Why 2PC fails in MSA:
- Availability: It is a blocking protocol. If one service goes down during the Prepare phase, everyone else waits. They hold onto their database locks indefinitely. This kills system throughput.
- Latency: The response time is the sum of the slowest node. In a distributed system over a network, this is unacceptable.
- CAP Theorem: 2PC chooses Consistency over Availability. In modern web scale apps, Availability usually wins.
3. The Saga Pattern
The Saga pattern is the industry standard for distributed transactions.
A Saga is a sequence of local transactions. Ideally, each local transaction updates the database and publishes a message or event to trigger the next local transaction in the saga.
If a local transaction fails because it violates a business rule (e.g., Credit Card Declined), the Saga executes a series of Compensating Transactions that undo the changes that were made by the preceding local transactions.
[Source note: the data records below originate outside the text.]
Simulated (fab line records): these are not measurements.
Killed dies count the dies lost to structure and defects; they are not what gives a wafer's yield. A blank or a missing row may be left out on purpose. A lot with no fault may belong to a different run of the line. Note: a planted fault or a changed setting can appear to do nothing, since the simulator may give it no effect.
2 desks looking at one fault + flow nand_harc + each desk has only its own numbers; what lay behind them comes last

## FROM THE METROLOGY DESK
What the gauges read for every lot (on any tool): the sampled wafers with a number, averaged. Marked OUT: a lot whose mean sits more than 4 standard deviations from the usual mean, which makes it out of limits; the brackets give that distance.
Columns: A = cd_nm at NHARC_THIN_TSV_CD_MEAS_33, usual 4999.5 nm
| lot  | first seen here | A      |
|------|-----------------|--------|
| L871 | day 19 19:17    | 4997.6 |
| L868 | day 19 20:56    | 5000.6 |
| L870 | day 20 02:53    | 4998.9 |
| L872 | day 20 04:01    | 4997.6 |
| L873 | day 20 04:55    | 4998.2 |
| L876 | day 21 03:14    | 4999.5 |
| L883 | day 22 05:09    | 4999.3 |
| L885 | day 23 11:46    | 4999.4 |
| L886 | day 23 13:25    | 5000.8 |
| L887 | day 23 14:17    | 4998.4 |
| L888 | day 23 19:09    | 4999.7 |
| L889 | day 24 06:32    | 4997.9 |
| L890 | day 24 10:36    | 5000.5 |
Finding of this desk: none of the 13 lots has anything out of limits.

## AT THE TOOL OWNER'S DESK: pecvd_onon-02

Real-world Example: The E-commerce Order
Imagine an order flow:
Order Service: Create Order (Pending).
Payment Service: Charge Credit Card.
Inventory Service: Reserve Stock.
Delivery Service: Create Shipment.
Scenario: Inventory is Empty.
- Order Created ✅
- Payment Charged ✅
- Inventory Check -> FAIL (Out of Stock) ❌
-
(Trigger Compensation)
- Refund Payment (Compensating Transaction for step 2) ↩️
- Cancel Order (Compensating Transaction for step 1) ↩️
Implementation Styles:
- Choreography: No central coordinator. Services listen to events.
- Payment Svc listens to
OrderCreated.
- Inventory Svc listens to
PaymentSuccess.
- Good for simple workflows. Bad for complex ones (visualizing the flow is hard).
- Orchestration: A central "Saga Orchestrator" service tells participants what to do.
- Orchestrator sends command
ChargePayment to Payment Svc.
- Orchestrator receives
ChargeSuccess.
- Orchestrator sends command
ReserveStock to Inventory Svc.
- Good for complex workflows. Easier to monitor and manage.
4. The Transactional Outbox Pattern
A common newbie mistake: how do you atomically update the DB and publish an event?
// BAD
await db.update(); // Success
await kafka.publish(); // Fails? DB is updated but event is lost. System is inconsistent.
If you reverse it:
// BAD
await kafka.publish(); // Success
await db.update(); // Fails? Event is sent but local data is wrong.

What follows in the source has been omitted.